Round the World July 27, 2004

West Indies continue to rely on Lara

The match turned twice, both times when Brian Lara was given out

The key dismissal: Ashley Giles celebrates even as Brian Lara looks disconsolate after being wrongly given out in the first innings © Getty Images

The match turned twice, both times when Brian Lara was given out. And on each pivotal occasion it was not because an easily achieved target was in sight, it was because the goals were so improbable that only his presence at the wicket could render any hope worthwhile.

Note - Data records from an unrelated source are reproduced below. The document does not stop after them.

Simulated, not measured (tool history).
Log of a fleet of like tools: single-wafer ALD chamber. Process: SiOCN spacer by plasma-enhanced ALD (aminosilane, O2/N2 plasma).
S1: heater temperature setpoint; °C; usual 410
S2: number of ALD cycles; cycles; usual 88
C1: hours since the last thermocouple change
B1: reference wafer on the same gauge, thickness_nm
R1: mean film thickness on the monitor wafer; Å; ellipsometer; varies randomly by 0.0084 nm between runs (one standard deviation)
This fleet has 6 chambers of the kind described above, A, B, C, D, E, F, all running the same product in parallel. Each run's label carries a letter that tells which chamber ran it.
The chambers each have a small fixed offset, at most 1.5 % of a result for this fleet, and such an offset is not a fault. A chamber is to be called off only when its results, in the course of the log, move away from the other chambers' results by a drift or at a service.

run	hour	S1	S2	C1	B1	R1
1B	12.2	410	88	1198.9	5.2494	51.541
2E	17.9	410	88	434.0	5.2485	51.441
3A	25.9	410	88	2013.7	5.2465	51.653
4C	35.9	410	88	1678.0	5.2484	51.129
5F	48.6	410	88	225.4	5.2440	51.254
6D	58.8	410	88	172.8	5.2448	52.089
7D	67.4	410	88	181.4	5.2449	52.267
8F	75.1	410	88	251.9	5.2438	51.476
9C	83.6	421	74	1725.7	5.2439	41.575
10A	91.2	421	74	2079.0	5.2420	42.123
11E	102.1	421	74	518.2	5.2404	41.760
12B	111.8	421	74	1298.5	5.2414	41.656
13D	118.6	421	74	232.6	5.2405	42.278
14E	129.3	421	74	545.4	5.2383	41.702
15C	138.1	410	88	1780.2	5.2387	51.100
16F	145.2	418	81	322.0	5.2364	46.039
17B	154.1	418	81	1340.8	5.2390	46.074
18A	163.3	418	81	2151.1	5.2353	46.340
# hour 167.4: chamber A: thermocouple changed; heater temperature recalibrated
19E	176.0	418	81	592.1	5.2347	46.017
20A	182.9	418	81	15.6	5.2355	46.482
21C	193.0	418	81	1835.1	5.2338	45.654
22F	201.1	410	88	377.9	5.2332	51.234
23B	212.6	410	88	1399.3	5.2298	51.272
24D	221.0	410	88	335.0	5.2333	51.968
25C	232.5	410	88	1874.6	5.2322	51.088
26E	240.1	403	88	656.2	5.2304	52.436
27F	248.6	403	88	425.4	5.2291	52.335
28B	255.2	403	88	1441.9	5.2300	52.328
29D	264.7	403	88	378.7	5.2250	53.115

England's first innings laid bare the inexperience of his young bowlers, wicketless and run-peppered, they could find little by way of strategy to balance pitch and batting conditions. Although it would be wise to study the way England crumbled towards the end for 568, it was hard to be consoled that there could be a similar run feast for West Indies. England had Stephen Harmison, weapon enough it seemed. But just as Fidel Edwards and Tino Best were more smoke than fire, so too did Harmison come up short, and it was Ashley Giles who proved the danger man, with Andrew Flintoff adding sparkle to all he touched.

It did not help that two of the batsmen in good form - Chris Gayle and Lara - were given rough decisions that felt like calloused hands squeezing West Indians privately in public, but Ramnaresh Sarwan had only himself to blame for doing the lbw dance that he recklessly repeated in the second innings. Yet, the total at the first end was not too bad, Shivnarine Chanderpaul shaking himself mentally to go the distance for a century. (And it is a bitter tale that the match ended with him three runs short of equalling Vaughan's feat of two centuries in each innings at Lord's.)

By the second innings, in a game where nearly a thousand runs had already poured like peas, it was clear that no miraculous shift was coming to slow down England. Even time, for once, seemed to stand aside and not want to be counted as a factor in this game. Vaughan had time to get another century and leave West Indies with 478 to win with a day and a long session for them to do it in. With so many overs to face, and more than 100 on the board before the final day (did the team then get fifth-day passes?) it seemed like there could be a chance. Gayle was playing magnificently, and even when he went and Sarwan went and Lara and Chanderpaul were holding fort, it seemed gettable. And then Lara, who seemed to be avoiding his natural game in the quest to last the full day, went to Giles, and not even Chanderpaul's last stand could save the match.

Vaneisa Baksh is a freelance journalist based in Trinidad.